Politically, meanwhile, our generation has learnt to be pragmatic. Listening to some Sixties veteran bemoan the youthful ‘radicalism’ that seemed to peter out after the Vietnam War often sounds less like generational, than sibling rivalry. In that respect, we look like the sensible but overlooked middle child, sandwiched between the eldest, confident and self-righteous, and the youngest, noisy and spoilt. And though many former hippies are convinced they hold a monopoly on idealism, this is, frankly, a delusion.
Yes, the fertility rights of today’s women owe much to the ‘Condom Train’ and activism of those women including the recently deceased June Levine. Yes, there were marches for Civil Rights. Yes, racism and the notion of blameless American foreign policy became discredited.
But it has to be asked how many of those changes were coming anyway in western societies. In Swinging Sixties Britain, for example, changes to the law on homosexuality, divorce and capital punishment were pushed through, not by student demos, but by an elderly Nonconformist academic, Sir John Wolfenden and a liberal Home Secretary, Roy Jenkins.
When the United States got its first Baby Boom President, Bill Clinton, not only did he fail to bring about universal health care for Americans, he introduced ‘welfare to work’ and ‘three strikes and you’re out’ anti-criminal legislation that must had deceased Sixties radicals like Huey Newton and Abbie Hoffman cart wheeling in their graves.
When UCD’s Belfield campus was first designed in the late Sixties, the space between the faculties and lake were arranged in ascending layers to preclude large numbers of revolutionary longhairs assembling in one place, as they had recently been doing at the LSE and Sorbonne. But the careers of student lefties like Ruairi ‘Ho Chi’ Quinn and Pat Rabitte have been proof that they could have made do with Trinity-style cobbles.
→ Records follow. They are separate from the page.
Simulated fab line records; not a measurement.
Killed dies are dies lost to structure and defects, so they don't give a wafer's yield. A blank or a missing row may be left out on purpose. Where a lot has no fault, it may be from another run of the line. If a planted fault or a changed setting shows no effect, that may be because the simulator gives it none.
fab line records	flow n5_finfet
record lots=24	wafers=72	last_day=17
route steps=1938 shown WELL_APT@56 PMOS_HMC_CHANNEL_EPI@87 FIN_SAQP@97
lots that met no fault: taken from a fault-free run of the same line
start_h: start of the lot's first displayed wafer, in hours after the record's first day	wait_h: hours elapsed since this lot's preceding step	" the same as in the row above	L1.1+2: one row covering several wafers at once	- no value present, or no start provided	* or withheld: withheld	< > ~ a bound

So we have less to sell out. And when your adolescence coincides with communism being buried in the rubble of the Berlin Wall, it is very hard to muster enthusiasm for utopian politics.
Then again, we have little admiration for the mercenary chic of the yuppie Eighties either. We saw the social disruption and plain nastiness it brought about. Some of our less affluent members experienced it. Che Guevara may not be a Slacker icon, but neither is Margaret Thatcher.
Of course the Iron Lady was notorious for declaring there was “no such thing as society.” Mobiles in hand, utterly disinterested in politics and ravenous for updates on Britney and Posh, the brash young consumers of Generation Y have done her proud.
So to sum it all up, we are adaptable to changing technology, sceptical of dogma, sexually liberated and aren’t about to carry college battle positions into middle age and beyond.
And those qualities may be just what are needed given our messed up inheritance. To quote our most celebrated martyr, Kurt Cobain: “Load up on guns and bring your friends.”
As capitalism as we knew it goes into meltdown, we are probably kissing goodbye to the one thing uniting those two smug generations that bookend us: a culture of rampant self entitlement. We can take nothing for granted now. The last thing our world needs is reckless hedonists at the helm.
So Boomers and millennials disdain us at your peril. The X-ers may be your salvation.